So this will be a multi-part assembly journal focusing on the highlights of constructing each area. Once the table debuts in the Cool Mini Or Not booth at Gencon, I'll put up some photos of the finished diorama.
Part 1: The District of Hammers
As with every large display, a wooden frame is constructed for the base. Atop that, insulation foam is layered to create the landscape.
The foam is sanded to form a smooth gradient. You can see the outline of the Hammer fortress at the back of the table. The rectangular area on the left is the base of the University clock tower. But we'll get to that in a bit...
First, the Hammer fortress. Layers of insulation foam are stacked to form the building shapes and the surface is textured with a stone pattern. Here you can see the main structure with the smaller buildings that will be set atop it.
The windows are cut out during the stone texturing process. To protect the foam, it's coated with a layer of wood glue. The doors are then glued in place, and the metal rail is made by attaching styrene strips to a sheet of foam core.
The balcony is textured with cardboard chits and sand to create stone flooring.
The roofs of the buildings get a covering of styrene sheets, punched with rivets. L-strips frame out the edges.

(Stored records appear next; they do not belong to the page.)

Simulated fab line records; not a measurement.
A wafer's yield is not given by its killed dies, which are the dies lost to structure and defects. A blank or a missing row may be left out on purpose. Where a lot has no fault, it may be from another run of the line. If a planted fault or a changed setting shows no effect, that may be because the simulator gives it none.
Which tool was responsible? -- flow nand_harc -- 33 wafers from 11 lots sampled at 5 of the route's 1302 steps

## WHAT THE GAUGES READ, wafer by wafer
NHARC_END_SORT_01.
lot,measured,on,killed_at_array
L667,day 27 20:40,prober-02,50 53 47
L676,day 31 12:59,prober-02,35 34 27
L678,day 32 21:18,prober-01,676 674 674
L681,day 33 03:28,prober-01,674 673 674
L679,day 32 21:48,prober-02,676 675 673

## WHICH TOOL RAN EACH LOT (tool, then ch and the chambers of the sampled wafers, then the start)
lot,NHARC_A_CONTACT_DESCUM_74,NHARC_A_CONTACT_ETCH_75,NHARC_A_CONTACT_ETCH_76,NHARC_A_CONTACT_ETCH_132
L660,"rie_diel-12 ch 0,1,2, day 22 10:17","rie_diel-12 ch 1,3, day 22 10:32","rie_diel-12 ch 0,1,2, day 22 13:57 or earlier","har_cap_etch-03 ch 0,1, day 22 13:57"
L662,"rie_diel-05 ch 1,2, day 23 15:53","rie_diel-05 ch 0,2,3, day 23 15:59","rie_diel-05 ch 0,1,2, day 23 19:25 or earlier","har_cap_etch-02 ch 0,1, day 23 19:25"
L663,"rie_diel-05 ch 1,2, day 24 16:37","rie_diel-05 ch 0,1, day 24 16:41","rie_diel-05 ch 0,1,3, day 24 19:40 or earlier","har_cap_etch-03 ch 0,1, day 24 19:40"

At the base of the fortress is a moat. The shape is cut out and the front edge is roughed up with a wire brush. The back is textured to match the stonework of the fortress. Then the surface of the water is made by smoothing wood filler putty into the recess.
There is a bit of a waterfall and stream as the water flows down the slope and off the edge of the table. Finally, sand mixed with glue is painted in lines to simulate ripples in the water.
Here is the District of Hammers fortress, nearly finished. It only needs a few final details, like a drawbridge, barbed wire, flags, and some roof shingles, most of which will be added during the painting process.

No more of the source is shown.